An Abbotsford audience had the chance to view and discuss Women Talking, the film that has generated buzz in both Mennonite and Hollywood circles.
The movie had not been shown in the local theatre, but Aaron Dawson, president and founder of the Abbotsford Film Society, arranged a screening at the Mennonite Heritage Museum in April. It proved so popular that a second screening was added, with discussion between the two viewings.
A panel consisting of Dawson, along with Janet Boldt, professor emeritus at Columbia Bible College, and Elsie Goertzen, program coordinator of the End Abuse program at Mennonite Central Committee (MCC) B.C., gave their perspectives on the issues raised in the film based on sexual abuse in a conservative Mennonite colony. They also answered audience questions relating to the film and its relevance to society and the church.
Dawson talked about storytelling and film, saying, “It’s important to note that [Women Talking] is a fictionalized tale inspired by true events.” He also explained the difference between a documentary, a drama and a docu-drama.
Boldt talked about faith and forgiveness, saying forgiveness must involve remorse, restitution and renewal. “Forgiveness is a process that cannot be forced,” she said. “Forgiveness leads to change.”
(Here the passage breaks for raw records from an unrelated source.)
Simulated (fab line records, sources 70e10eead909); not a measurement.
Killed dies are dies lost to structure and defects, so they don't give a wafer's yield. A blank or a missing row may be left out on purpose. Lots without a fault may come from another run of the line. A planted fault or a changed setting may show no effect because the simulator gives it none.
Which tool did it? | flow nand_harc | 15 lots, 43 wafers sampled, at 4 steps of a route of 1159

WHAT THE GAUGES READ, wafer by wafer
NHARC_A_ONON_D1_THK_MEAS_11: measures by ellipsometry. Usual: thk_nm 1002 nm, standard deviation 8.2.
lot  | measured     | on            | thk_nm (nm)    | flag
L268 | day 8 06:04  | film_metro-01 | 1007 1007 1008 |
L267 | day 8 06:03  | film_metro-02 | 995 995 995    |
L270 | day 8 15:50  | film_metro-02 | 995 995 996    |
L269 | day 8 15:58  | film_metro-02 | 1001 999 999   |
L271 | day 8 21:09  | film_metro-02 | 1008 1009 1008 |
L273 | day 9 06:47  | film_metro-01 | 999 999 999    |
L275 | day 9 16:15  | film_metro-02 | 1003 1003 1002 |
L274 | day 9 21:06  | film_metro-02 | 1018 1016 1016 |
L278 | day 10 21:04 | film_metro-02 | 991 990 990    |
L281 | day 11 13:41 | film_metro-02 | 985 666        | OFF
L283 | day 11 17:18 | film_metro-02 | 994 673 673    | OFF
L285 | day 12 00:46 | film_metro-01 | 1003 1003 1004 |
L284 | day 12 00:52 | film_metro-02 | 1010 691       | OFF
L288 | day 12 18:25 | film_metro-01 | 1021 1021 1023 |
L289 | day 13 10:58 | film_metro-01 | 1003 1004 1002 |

Goertzen talked about the End Abuse program at MCC and noted there is no difference between the general population and Christian families in incidences of abuse. “Abuse happens when a perpetrator sees an opportunity,” she said. “There is never a ‘best response’ to the question to stay or go—it’s hard. Women have their own wisdom.”
Dawson, who grew up at Emmanuel Mennonite Church, chose to show the film because of its relevance to the Mennonite community and because it won an Oscar. He says he founded the film society to “think critically” about the types of films people consume. “It’s important to dig a little deeper about what a film is presenting,” he says.